50 Fine Travel Books from Bernard J. Shapero Rare Books

50 Fine Travel Books from Bernard J. Shapero Rare Books



by Michael Stillman

Bernard J. Shapero Rare Books has issued a new title in its series of fifty fine books: 50 Fine Travel Books 2008. Along with numerous travel narratives this catalogue includes some navigational guides, maps, manuscript logs, broadsides, and many signed items. These are English language works, though a few were translated from other tongues. They are all, as the title says, fine works, ranging in age from half a century to over four centuries old. Here are a few.

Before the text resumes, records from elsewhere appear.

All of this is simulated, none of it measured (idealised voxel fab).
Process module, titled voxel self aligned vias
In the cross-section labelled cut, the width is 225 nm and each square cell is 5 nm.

Item 8 is an 1860 first edition of Richard Burton's The Lake Regions of Central Equatorial Africa... The copy bears an author's inscription to "Capt. Mansfield (late U.S. Consul Zanzibar) Salem Mass." Daniel Mansfield of Massachusetts was America’s first consul to Zanzibar, serving from 1856-1859, and Burton likely met him there, since his exploration of the lakes of Central Africa commenced from Zanzibar. In 1860, Burton traveled across the Atlantic to America to begin a journey to Salt Lake, and may have met up with Mansfield again during that trip. This book recounts the journey that took Burton and John Speke to Lake Tanganyika, and led to Speke's belief, disputed by Burton, that Lake Victoria was the source of the Nile. The two had a major falling out, though ultimately Speke was proven correct. Priced at £10,000 (U.S. equivalent of approximately $19,943).

Item 43 is a broadside Catalogue of Goods, &c. For Sale at S. Solomon's Ware-House, Corner of Ladder-Hill, St. Helena. St. Helena is the isolated South Atlantic Island best known as the final exile of Napoleon. This undated broadside comes from around 1814 and these items would have been the type of goods likely available during Napoleon's residence. Shapero reports that the Solomon family's oral tradition reputes that their ancestor was friendly to Napoleon and once provided a silk ladder to be used in an escape attempt. £1,650 ($3,290).

Sir Richard Hawkins was one of those explorer-privateers of an earlier age (he more fancied himself an explorer, the Spanish saw him more as pirate). He served under his father, a British Admiral, and the famed British explorer-privateer Francis Drake. He also commanded a ship in the battle against the Spanish Armada before securing the ship "Dainty" (who named that boat?) and sailing for South America in 1593. He rounded the Straits of Magellan and did some exploring and plundering before being trapped by a couple of Spanish ships. He fought them off as best he could but finally, with many of his men dead and he seriously wounded, was forced to surrender. Hawkins spent the next nine years imprisoned in South America and Spain before finally being released. He was knighted on his return to England where he became a Member of Parliament and held other important positions. He finally got around to publishing the story of his South American trip in 1622, the year he died. Item 19 is Hawkins' The Observations of Sir Richard Hawkins Knight, in his Voiage into the South Sea. Anno Domini 1593. £18,500 (US $36,895).